Category Archives: Decision Analysis

Correlation does not imply causation

When I began to use the new generation of data analysis and visualization software like Tableau I thought that I would first use them to address some of the most important problems of humanity like Resource Scarcity, Inequality, Poverty, Human Migration, Refugees, …

I have found large amounts of data relevant to these problems published to the Internet by various organizations and institutions, like the United Nations, The World Bank, The World Health Organization, …The data are usually in the form of data tables with countries, regions, and locations as rows, time periods as rows or columns, and variables as columns.

The data have been collected in surveys. The completeness of the data and their reliablity is uncertain and variable.

The presentations of the data in in the worksheets and dashboards of Tableau workbooks are very fine and I have no doubt that such presentations can increase the viewers knowledge and understanding of the problems. But in order to solve a problem it is necessary to identify, eliminate or minimize its cause or causes.

The presentations can be seductive. Viewers may be tempted to identify causes by calculating correlations between the variables in the data and assuming that correlations imply causation.
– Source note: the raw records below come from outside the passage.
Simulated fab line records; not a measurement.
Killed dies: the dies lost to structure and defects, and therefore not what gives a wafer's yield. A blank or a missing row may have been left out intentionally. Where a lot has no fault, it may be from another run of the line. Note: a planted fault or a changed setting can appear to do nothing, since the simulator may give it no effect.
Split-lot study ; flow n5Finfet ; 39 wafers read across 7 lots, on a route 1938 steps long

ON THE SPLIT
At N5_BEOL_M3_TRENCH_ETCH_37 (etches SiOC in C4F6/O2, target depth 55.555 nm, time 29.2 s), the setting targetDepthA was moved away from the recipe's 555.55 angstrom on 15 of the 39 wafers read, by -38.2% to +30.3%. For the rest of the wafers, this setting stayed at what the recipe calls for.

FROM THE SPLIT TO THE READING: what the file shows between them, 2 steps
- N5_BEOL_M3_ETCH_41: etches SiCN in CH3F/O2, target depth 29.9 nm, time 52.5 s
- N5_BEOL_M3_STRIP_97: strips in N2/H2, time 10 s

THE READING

Statisticians know that correlation does not imply causation. What does this mean? Correlation is a measure of how closely two things are related. You may think of it as a number describing the relative change in one thing when there is a change in the other, with 1 being a strong positive relationship between two sets of numbers, -1 being a strong negative relationship and 0 being no relationship whatsoever. “Correlation does not imply causation” means that just because two things correlate one does not necessarily cause the other. Although this is an important fact most people do not sufficiently take this into account. Their preconceptions tempt them to leap from correlation to causation without sufficient evidence.

This can result in absurd and ridiculous causal claims. Tyler Vigen has recently published the second edition of his book “Spurious Correlations” (May 8, 2015).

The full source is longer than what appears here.